It’s getting warm; the 20th anniversary is coming and tension around that is filling the ether that holds the social media universe suspended, more so than most anniversaries. I wake up feeling anxious. I cry at the drop of a hat. I am fraying at the edges. I can feel it. I’m not unraveling, but if something catches one of those loose edges…
I am realizing that I have done more media interviews than I should, so if you are a journalist coming to my blog to contact me for an interview, the answer is probably no. I can’t tell my story anymore right now. I cannot talk about how I feel about legislators who just don’t give two shits about keeping guns away from children and the places children learn or how ironic it is that these legislators are generally part of the “pro-life” party. At any rate, I’ll fulfill the obligations I’ve already made to journalists, and then I’m going into self-protection mode.
Also, this is the first time in many, many years that I have not been at Columbine leading up to the anniversary. On the one hand, I am grateful not to be literally surrounded by reminders. On the other, I miss being around people who “get it.” I am certainly not opening up this can of worms in my new office. It’s a mixed bag, being away.
In no way do I want this post to discourage my MCHS and MSD friends from reaching out to me. I know you’re struggling, especially MSD with everything going on. But I think it’s good for you to know that it’s OK to say I’m not OK. It’s OK to set boundaries. And sometimes we fray at the edges, but we don’t have to unravel every time.
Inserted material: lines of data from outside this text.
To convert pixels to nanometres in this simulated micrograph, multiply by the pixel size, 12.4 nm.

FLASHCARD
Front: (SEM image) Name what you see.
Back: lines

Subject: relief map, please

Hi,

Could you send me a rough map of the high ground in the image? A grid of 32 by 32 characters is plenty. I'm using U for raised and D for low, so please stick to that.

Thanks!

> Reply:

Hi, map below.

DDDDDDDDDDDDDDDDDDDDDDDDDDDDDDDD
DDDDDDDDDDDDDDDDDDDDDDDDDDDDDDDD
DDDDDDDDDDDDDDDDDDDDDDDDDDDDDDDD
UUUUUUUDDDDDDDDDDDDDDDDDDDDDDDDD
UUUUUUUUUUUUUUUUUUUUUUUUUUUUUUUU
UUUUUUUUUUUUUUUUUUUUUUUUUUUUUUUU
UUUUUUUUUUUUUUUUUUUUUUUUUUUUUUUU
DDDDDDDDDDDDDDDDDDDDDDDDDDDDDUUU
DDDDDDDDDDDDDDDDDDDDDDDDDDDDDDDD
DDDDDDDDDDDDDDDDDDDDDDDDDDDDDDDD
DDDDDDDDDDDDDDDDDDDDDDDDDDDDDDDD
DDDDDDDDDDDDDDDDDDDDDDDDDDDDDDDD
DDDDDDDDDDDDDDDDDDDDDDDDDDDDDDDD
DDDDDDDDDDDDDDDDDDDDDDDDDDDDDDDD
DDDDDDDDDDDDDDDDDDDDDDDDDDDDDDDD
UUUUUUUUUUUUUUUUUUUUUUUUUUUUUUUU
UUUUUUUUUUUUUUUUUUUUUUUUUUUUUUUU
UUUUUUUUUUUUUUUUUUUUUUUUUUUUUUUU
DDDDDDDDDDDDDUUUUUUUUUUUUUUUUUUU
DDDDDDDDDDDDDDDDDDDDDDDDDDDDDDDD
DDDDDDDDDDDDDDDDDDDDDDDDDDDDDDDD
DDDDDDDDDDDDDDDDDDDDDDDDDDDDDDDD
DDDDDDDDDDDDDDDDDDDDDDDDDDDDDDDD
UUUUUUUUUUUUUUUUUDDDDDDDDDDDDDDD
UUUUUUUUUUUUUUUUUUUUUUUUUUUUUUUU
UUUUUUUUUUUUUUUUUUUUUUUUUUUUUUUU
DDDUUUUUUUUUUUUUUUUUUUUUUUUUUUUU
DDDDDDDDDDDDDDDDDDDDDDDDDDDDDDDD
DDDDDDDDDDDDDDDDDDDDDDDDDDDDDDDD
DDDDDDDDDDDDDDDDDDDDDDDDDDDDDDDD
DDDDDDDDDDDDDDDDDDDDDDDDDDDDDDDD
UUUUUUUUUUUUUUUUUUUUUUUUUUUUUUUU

Thank you, Paula, and may peace be with you as you continue YOUR healing journey.
Thanks, Ted. You, too.
Me too! Thanks for the French contact, it will maybe help me get through this by doing something positive. Sympathies to you about dealing with being away – I have felt that for 18 years. I have to be “there” every anniversary, hard as it is it would be worse to stay away. Surround yourself with those you love and who understand.
See you the 20th!
I want you to know how much I, as a parent, appreciate the connection you made with my daughter. I know that it helped with her journey. Take care of. yourself and be proud of that.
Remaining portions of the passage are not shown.